Conservative investor? Invest in balanced funds

If you are a conservative investor venturing into equity, balanced funds can be your first choice.

Conservative investor? Invest in balanced funds
Ritu Arora, a 33-year-old Gurgaon-based corporate communication professional, has been investing in bank fixed deposits, the Public Provident Fund (PPF) and traditional insurance products. Now, she wants to build a corpus for her six-year-old daughter's higher education, a goal that is 15 years away. When her friends suggested diversified equity funds, she was aghast at the thought of investing in volatile equity.


However, a visit to a financial planner, who advised balanced funds, resolved the issue. Such funds typically invest 65-75% of their portfolio in equity, and the balance 25-35% in bonds. The planner justified the equity component saying it would offer growth given the long-term nature of her goal and the fact that education costs tend to rise more than normal inflation; the debt component would make these funds less volatile.
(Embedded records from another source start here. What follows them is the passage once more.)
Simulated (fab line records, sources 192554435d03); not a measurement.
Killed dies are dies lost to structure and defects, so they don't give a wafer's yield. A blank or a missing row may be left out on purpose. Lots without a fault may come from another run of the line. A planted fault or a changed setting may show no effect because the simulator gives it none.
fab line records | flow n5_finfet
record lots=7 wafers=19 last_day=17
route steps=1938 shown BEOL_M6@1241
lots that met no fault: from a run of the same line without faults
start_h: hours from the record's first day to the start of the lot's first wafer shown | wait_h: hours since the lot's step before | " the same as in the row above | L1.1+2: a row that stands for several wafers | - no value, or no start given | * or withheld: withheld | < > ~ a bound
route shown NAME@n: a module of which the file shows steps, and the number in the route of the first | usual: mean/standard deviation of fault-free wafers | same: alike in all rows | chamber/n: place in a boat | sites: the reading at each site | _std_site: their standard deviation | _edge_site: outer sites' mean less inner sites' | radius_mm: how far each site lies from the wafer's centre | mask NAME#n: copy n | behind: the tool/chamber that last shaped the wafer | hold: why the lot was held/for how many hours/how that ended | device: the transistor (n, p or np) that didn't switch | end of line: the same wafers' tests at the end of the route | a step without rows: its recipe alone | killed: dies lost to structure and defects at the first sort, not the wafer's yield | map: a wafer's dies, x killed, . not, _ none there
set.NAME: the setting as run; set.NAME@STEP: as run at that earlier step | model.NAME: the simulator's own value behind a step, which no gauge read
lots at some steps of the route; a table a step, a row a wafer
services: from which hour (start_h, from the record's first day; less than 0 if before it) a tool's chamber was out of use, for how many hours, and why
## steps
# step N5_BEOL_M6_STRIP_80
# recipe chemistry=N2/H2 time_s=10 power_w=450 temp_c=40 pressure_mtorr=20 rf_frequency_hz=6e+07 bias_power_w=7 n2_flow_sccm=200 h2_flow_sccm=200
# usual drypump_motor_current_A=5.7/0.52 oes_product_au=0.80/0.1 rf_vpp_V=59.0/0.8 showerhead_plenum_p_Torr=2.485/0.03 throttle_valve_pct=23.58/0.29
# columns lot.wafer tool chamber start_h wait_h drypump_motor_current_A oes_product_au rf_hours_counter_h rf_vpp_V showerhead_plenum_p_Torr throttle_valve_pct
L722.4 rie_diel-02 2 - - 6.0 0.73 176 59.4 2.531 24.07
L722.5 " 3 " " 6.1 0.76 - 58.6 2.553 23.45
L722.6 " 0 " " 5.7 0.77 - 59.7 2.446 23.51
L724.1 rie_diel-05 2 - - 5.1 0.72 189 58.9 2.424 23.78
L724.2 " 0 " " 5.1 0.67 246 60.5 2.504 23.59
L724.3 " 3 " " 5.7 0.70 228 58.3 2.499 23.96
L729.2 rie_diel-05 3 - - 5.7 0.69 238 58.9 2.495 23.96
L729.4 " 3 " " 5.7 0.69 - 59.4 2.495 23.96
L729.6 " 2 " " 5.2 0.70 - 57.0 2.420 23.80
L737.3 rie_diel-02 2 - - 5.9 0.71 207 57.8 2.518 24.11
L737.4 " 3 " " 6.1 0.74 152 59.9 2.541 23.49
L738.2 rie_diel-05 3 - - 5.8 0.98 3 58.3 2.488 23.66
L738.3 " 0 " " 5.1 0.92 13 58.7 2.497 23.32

Like Arora, many conservative investors are turning to balanced funds, which are currently in a sweet spot. According to Vishal Dhawan, chief financial planner at Mumbai-based Plan Ahead Wealth Advisors, "This is a good time to invest in these funds because there is opportunity in both equity and debt. Equity is trading at a discount to long-term averages. On the debt side, interest rates appear to have peaked and are likely to either remain at these levels or fall. Hence, a hybrid instrument, which gives you access to both equity and debt in a tax-efficient manner, should find many takers at this juncture."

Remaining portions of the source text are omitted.